Great primer on NAND/DRAM markets and technologies. I am sure many of us are already aware of most of the points in the article, but there are some interesting comments toward the end.
Link: seekingalpha.com
Memory Market For Dummies
Aug. 23, 2018 2:30 PM ET
| Includes: HXSCF, INTC, MU, SSNLF, WDC
by: Zynath Investment
Zynath Investment
Value, event-driven, tech, biotech
Summary
In this article we look at current memory technology.
We also examine some of the promising future technologies like 3D XPoint and MRAM.
Finally, we look at the cyclical nature of the memory industry and discuss reasons why this dynamic is unlikely to continue.
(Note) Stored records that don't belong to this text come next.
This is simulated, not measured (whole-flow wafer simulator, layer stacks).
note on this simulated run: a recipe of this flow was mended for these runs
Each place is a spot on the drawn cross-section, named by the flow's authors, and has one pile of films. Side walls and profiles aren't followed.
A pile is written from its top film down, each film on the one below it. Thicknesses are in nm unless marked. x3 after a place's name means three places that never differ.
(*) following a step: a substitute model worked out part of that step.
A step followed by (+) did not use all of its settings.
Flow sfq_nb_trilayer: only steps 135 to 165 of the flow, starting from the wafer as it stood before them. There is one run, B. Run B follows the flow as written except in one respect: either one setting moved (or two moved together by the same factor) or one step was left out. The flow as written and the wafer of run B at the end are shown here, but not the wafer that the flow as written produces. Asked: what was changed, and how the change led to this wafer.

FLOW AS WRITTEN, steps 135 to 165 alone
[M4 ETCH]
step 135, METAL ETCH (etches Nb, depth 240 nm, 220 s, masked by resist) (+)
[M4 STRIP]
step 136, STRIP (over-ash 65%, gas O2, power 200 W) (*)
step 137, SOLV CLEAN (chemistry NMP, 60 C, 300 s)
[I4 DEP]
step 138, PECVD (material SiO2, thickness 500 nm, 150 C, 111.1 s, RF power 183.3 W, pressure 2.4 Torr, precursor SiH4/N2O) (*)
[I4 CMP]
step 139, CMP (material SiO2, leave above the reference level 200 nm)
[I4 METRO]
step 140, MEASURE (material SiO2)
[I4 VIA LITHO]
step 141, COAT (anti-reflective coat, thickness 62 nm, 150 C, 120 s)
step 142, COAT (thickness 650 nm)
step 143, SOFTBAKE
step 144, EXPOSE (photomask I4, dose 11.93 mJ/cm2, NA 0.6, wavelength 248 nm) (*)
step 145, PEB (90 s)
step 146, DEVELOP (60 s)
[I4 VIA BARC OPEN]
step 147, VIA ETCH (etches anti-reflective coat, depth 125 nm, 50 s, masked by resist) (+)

Recently I did a presentation to a group of institutional investors about several opportunities in the memory industry. During the Q&A session following the presentation, it has become clear that many investors have a relatively foggy understanding of the specifics of the memory industry. I wrote the following as a result with the hope of providing the reader a bird's eye view of the computer memory industry:
Are you an investor with a position in Micron ( MU), Samsung ( OTC:SSNLF), SK Hynix ( OTC:HXSCF), Intel ( INTC), Western Digital ( WDC), or Toshiba ( OTCPK:TOSYY)? Do you often read industry press releases and articles about the state of the memory industry and are left more confused at the end of the article than at the beginning due to the complex terminology and/or statements therein? Well, you're in luck. In this article we are going to do something a little different. We are going to demystify some of the aspects of the memory industry which should help you better navigate other informative articles and presentations (such as our own) on the subject so let's get started.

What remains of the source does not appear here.